[qubes-users] Heads-up (Non-Qubes): thin-provisioned swap via LVM caused machine lockup

Ulrich_Windl · October 16, 2020, 10:01pm

Hi!

Just a note as qubes uses thin-provisioned LVs (but not for swap by default): I could reproducibly cause a Linux kernel freeze when multiple processes started to cause paging to a non-encrypted thinly-provisioned LV (basically backed on SSD, actually two SSDs behind a hardware RAID1 controller).
As the machine had rather huge RAM (>512GB), I had used two swap devices: A smaller first one of size 5GB being a plain partition on the RAID device, and a huge thin-provisioned one with lower priority.

first swap device was being filled, but soon after the second device was used (actually when new blocks were allocated from the pool) the kernel had several pauses that got longer and longer, until eventually nothing more happened for minutes or hours (I had a top running in a PuTTY terminal).

I also could reproduce that the problem did not occur when the swap device had enough blocks allocated, but when I used discard to put them back into the pool, the freeze happened again when new blocks needed to be allocated.

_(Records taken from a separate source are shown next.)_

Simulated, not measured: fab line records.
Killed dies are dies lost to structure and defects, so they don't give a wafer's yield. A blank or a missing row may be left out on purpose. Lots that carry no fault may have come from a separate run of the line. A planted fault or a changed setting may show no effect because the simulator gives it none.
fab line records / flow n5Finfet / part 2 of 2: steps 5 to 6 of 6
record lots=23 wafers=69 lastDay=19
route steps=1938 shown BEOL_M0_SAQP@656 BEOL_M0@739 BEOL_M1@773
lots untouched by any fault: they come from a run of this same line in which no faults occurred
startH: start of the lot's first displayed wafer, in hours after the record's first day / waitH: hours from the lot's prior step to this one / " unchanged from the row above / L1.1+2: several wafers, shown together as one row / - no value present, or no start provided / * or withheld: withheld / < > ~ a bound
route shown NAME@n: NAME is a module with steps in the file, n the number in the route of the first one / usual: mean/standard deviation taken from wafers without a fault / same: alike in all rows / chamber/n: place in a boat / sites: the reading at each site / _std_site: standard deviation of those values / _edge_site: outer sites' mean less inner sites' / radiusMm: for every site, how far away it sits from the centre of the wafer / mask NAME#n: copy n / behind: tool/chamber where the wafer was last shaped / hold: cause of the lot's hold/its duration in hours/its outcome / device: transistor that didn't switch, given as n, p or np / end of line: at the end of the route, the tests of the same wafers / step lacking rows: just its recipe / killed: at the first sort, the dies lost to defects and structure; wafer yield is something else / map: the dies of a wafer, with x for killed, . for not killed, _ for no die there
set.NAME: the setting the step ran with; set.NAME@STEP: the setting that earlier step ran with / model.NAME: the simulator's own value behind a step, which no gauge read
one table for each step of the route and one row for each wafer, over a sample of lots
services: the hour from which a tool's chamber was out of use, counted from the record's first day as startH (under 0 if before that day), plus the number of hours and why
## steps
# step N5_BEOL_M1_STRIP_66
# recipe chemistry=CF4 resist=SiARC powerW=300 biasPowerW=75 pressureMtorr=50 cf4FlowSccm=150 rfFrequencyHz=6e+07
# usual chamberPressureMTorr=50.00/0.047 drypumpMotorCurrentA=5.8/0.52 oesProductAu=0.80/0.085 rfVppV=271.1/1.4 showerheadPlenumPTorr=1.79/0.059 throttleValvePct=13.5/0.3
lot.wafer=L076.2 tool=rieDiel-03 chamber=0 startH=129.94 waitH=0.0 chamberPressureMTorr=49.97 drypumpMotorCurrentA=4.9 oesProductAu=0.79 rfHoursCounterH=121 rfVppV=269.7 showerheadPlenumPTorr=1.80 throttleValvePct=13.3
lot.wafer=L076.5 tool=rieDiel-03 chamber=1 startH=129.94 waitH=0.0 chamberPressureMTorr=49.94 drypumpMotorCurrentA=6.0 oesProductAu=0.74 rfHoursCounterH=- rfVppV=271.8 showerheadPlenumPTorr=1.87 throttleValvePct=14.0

For those being interested, I had filed a bug at kernel.org some days ago...

As PuTTY failed to exchange any data with the host (while PING was still answered), not detecting that the connection was dead, I had also filed a bug report for PuTTY some days ago (PuTTY should detect that the connection is dead). The problem was confirmed, but was considered to be "not common enough" to be taken seriously ("patches welcome").

Regards,
Ulrich